Skip to content

chronoB/SpotifyDataAnalyzer

Repository files navigation

Spotify User Data Analyzer

Code style: black Open Issues Release Azure Pipelines status pre-commit-ci status


About

This repository is build to analyze the user data spotify is collecting. The downloadable personal user data can be examined regarding different features. Right now it only analyses the streaming history of one or multiple users. Other analyses aren't planned at the moment.

Dependencies

PYTHON >=3.7

How to get the spotify user data

Disclaimer: Only checked for german spotify account. I don't know if it works for every account or is a country-specific features due to specific GDPR laws.

v2

Go to : https://www.spotify.com/account/privacy/ You can download the complete extended history of spotify streaming. the data has a different format that the dataset from v1. You can find the dataformat in the README that you will get with the data or look in the documentation of ./src/extendedAnalyzer.py.

v1

Go to : https://www.spotify.com/account/privacy/ Follow the instructions under "Deine Daten herunterladen". The process should take 1-7 days. You will be emailed if your data is ready to be downloaded.

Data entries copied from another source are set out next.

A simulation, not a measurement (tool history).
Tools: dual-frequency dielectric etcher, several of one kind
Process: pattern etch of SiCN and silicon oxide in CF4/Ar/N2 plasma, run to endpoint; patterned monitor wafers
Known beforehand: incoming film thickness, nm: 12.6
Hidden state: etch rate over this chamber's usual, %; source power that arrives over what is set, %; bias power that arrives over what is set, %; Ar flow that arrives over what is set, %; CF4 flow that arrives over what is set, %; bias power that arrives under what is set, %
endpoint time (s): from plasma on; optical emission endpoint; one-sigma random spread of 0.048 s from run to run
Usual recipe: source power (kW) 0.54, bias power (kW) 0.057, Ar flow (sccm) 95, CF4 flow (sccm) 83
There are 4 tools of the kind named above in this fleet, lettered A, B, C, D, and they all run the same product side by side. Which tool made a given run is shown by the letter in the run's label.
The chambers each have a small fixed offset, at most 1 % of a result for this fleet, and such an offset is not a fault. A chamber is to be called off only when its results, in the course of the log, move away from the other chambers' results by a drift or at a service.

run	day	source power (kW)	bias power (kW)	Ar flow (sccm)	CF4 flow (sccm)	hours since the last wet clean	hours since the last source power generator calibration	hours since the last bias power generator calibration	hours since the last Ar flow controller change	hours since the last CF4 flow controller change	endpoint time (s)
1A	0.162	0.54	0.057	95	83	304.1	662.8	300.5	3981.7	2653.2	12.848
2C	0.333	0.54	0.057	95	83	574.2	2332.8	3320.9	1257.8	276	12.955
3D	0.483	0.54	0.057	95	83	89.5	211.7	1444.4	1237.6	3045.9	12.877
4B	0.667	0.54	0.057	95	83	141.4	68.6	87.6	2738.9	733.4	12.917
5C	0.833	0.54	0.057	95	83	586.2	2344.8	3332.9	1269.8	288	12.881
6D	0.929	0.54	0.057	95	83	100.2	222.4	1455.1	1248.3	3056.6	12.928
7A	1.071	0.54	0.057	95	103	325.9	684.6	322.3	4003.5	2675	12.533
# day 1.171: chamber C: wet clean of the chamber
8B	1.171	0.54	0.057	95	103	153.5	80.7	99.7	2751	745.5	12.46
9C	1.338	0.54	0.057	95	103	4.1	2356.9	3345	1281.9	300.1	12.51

Afterwards copy the extracted folder into this directory.

User data structure (v1)

Detailed explanation of the data : https://support.spotify.com/de/account_payment_help/privacy/understanding-my-data/

The following structure is based on the folder i received. There could be files missing or some additional files (the website is referencing a voiceinput and a conclusions file)

./my-spotify-data

  • CarThing.json // Information about a (possibly existing) CarThing-device
  • FamilyPlan.json // Information about family subscription
  • Follow.json // Details about followers, or accounts/artist you follow
  • Payments.json // Details about your payment method (if existing)
  • Playlist.json // Information about created and saved playlist included all saved songs
  • ReadMeFirst.pdf // General information about the data
  • SearchQueries.json // List with information about your search queries
  • StreamingHistory.json // List of Elements you listened to in the last year
  • Userdata.json // Several different userdata
  • YourLibrary.json // Information about saved songs in your library

SearchSpecifics

The SearchSpecifics design the search query. There are two main queries: specific time or time period. The keys for either of them cannot be used together (e.g. yearand startYear). Additional parameters described below can be added to both of them.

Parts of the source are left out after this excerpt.